"Cry God! For Harry, England & St. George"
For the average England football supporter there is no greater feeling, no greater adrenaline rush and no greater pride then there is when you follow the English national soccer team at a World Cup.
Hoards of proud and patriotic Englishman board trains, planes and automobiles and will stop at nothing to be a part of history. Will it be our year? Could I live with myself if I missed my country winning the World Cup for the first time since ‘that day’ in 1966?
There is a feeling of hope, a feeling of great anticipation, and a feeling of ‘what if?’
It is well-known that the English national team have the largest following of football crazy supporters in the world. Other countries can match the passion, as high and as emotionally charged as it is, but no-one can match the numbers.
The scenes in Gelsenkirchen, Germany (2006) were incredible! 100’000 men, women and children all were scrambling around the stadium, the town, the pubs and the restaurants all waiting for that first blow of the whistle.
The National Anthem rings around a small corner of Germany and the entire land that is England. Songs such as ‘The Great Escape’, ‘The Dam busters’ and ‘German Bombers’ are belted out. All songs from the victorious days of WWII and all designed to antagonize the respectful and well-organized hosts.
The British sarcasm is frowned upon across most of the globe, but respected in Germany and not at all understood in America. It is a humour that irritates British neighbours, and infuriates most of northern Europe.
There is a sense amongst the English that they are not well-liked or well-received away from home. Does that deter them? Does it keep the noise down? On the contrary; it leads to more followers, more songs, more beer-swelling shenanigans and a sense of togetherness that is unparalleled anywhere.
‘This is our time’, ‘This is our best team since 1970’, and ‘We can do it’ are phrases that reappear every 4 years on flags, shirts, car stickers, in newspapers, magazines and on billboards at home and abroad.
There is a genuine belief that they will not lose, they cannot fail to win it ‘this time’, and then the full time whistle blows;
Whether it is the first knock-out round, the quarter-finals or the semis; penalties ‘again’! Italia ’90, Euro ’96, France ’98, Euro ’04 and Germany ’06 have all finished in penalty heartbreak.

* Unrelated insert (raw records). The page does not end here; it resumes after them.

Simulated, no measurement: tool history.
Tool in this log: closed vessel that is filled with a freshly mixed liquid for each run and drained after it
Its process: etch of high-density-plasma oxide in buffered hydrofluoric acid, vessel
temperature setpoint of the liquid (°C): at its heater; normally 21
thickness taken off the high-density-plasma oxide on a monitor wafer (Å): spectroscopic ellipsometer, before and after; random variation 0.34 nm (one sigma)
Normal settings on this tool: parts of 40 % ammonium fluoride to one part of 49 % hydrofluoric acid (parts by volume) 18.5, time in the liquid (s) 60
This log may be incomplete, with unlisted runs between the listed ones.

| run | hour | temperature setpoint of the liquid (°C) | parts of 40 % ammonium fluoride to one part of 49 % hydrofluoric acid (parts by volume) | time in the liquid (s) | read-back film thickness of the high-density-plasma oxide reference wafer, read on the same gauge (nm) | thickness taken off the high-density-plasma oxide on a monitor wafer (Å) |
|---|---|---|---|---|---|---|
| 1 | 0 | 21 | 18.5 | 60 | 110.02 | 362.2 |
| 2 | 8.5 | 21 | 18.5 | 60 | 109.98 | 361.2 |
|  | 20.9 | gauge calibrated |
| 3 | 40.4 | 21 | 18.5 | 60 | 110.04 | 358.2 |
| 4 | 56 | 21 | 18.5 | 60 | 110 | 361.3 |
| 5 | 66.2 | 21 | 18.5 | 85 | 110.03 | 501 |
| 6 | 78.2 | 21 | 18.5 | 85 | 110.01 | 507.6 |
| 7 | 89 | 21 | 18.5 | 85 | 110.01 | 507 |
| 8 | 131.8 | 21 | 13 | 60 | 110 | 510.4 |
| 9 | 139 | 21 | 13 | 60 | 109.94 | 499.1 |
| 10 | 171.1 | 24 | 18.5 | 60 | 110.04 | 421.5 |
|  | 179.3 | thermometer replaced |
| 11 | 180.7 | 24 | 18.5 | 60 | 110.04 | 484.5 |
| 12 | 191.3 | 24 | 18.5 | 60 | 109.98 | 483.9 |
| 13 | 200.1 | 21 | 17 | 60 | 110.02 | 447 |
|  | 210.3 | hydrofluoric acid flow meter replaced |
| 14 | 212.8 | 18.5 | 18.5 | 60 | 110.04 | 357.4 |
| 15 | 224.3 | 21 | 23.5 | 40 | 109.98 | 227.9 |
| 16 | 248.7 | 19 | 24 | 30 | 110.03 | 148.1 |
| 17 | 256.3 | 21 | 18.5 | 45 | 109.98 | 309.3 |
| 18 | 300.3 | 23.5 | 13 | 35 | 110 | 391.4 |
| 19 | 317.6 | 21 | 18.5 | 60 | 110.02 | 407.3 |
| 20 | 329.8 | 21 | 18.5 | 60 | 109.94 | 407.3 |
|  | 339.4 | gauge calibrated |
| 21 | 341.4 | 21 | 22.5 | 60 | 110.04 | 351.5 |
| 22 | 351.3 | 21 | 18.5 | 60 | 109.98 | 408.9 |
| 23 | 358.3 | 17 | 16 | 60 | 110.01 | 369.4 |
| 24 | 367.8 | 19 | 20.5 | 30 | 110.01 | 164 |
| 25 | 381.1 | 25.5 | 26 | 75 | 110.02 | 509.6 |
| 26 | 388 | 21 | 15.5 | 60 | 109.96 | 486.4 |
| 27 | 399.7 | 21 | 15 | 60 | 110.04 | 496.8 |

Full grown man laden with tattoos, cigarettes and alcohol shed tears like a newborn at bath time. Children emulate their Fathers, the wives and girlfriends offer reminders such as ‘it’s only a game!' ‘Only a game?’ How dare she?
The great Bill Shankly, once of Liverpool told us all ‘that football is not a matter of life and death, but it is much more than that!’ Truer words have never been spoken.